FORT WAYNE, Ind. (WANE) – As Indiana legislators work on the redistricting map for 2021, some Hoosier Democrats aren’t happy with the results.
Every 10 years after the census, states redraw district boundaries to keep the population equally distributed.
“Typically the party that is in control of whatever body we are talking about, whether that’s the county, the city or the general assembly, is able to draw boundaries that may favor them over the other party. That’s the way we have been doing it for a couple of hundred years,” said Andrew Downs, Director of the Mike Downs Center for Indiana Politics.
The Allen County Democratic Chairman, Derek Camp, said maps that Indiana statehouse Republicans are pushing out will silence Hoosiers in certain areas. He said the maps are “gerrymandered” and the Indiana Senate map should not divide Fort Wayne into four districts but two.
He lives on the westside of Calhoun by South Side Highschool and his area is drawn down to Adams County, Wells County, and Jay County.
“Everyone is a good Hoosier, however we have different needs,” Camp said. As someone who lives in Fort Wayne, I have very different needs and interests than anyone who lives down in Jay County, because we have different problems that we face. We have different concerns.”
Camp added that Southeast Fort Wayne will be wrapped in with Butler, Auburn, and other parts of Dekalb County. He said that will not benefit residents of Southeast Fort Wayne because they will not be represented by someone who understands their community.
Downs agrees the map of Allen County will change dramatically. “There were a lot of people expressing concern about that because it resulted in districts that come into Fort Wayne boundaries and reach out to more rural areas to finish gathering enough population to make the districts match on a population basis,” he said.
Allen County’s GOP chair disagreed.
“It’s disingenuous for the Democrats to say that this gives the Republicans a leg up and not allow the Democrats to come up for air,” Allen County Republican Chairman Steve Shine said. “The substantial majority of elected officials are Republicans. The Democrats need to realize that and get over it. Indiana and our local communities are Republican and that’s the backbone of our government.”
Shine told WANE 15’s Briana Brownlee that he is pleased with the maps. Shine and Camp agree the maps should keep communities of interest together. They differ on if the proposed maps do that.
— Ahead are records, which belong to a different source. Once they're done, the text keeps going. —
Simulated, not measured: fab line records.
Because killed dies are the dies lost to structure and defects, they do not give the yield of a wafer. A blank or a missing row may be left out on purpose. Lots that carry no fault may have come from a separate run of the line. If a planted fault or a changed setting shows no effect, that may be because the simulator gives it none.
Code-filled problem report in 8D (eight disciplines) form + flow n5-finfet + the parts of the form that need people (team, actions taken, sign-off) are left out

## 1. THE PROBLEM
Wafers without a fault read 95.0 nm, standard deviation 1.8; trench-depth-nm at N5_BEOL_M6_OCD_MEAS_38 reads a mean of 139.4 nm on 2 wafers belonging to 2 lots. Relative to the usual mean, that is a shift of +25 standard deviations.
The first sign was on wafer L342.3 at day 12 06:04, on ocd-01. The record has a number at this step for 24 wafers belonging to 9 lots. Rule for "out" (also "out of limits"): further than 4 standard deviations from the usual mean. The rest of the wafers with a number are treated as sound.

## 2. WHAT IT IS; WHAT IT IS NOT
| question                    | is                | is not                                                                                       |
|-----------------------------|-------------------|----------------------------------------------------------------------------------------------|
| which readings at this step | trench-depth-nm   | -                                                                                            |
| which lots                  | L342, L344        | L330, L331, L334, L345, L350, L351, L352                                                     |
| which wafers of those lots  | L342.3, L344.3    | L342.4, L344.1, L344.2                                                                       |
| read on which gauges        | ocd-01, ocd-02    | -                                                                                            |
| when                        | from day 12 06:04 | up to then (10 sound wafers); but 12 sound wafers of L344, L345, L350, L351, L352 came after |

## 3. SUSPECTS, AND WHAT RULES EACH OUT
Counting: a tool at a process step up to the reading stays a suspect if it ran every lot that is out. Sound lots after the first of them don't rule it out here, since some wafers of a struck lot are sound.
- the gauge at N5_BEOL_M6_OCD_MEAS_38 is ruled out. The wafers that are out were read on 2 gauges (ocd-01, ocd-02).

“It’s a very hard process to try to get everybody under one umbrella and sometimes there are districts which have to spill over to another county. But the effort to eliminate that from happening was the greatest effort I have seen since redistricting has occurred under my watch as chairman,” Shine said. “Let’s not forget that when the Democrats were in power, most recently in the House and before that in the Senate, they not only did the same thing, they made it worse. They were the ones who created these multiple districts and had people with no commonality in what they wanted on their legislative agenda spread out over multiple counties. That’s not the case anymore.”
The chambers are expected to vote to approve the maps on Friday.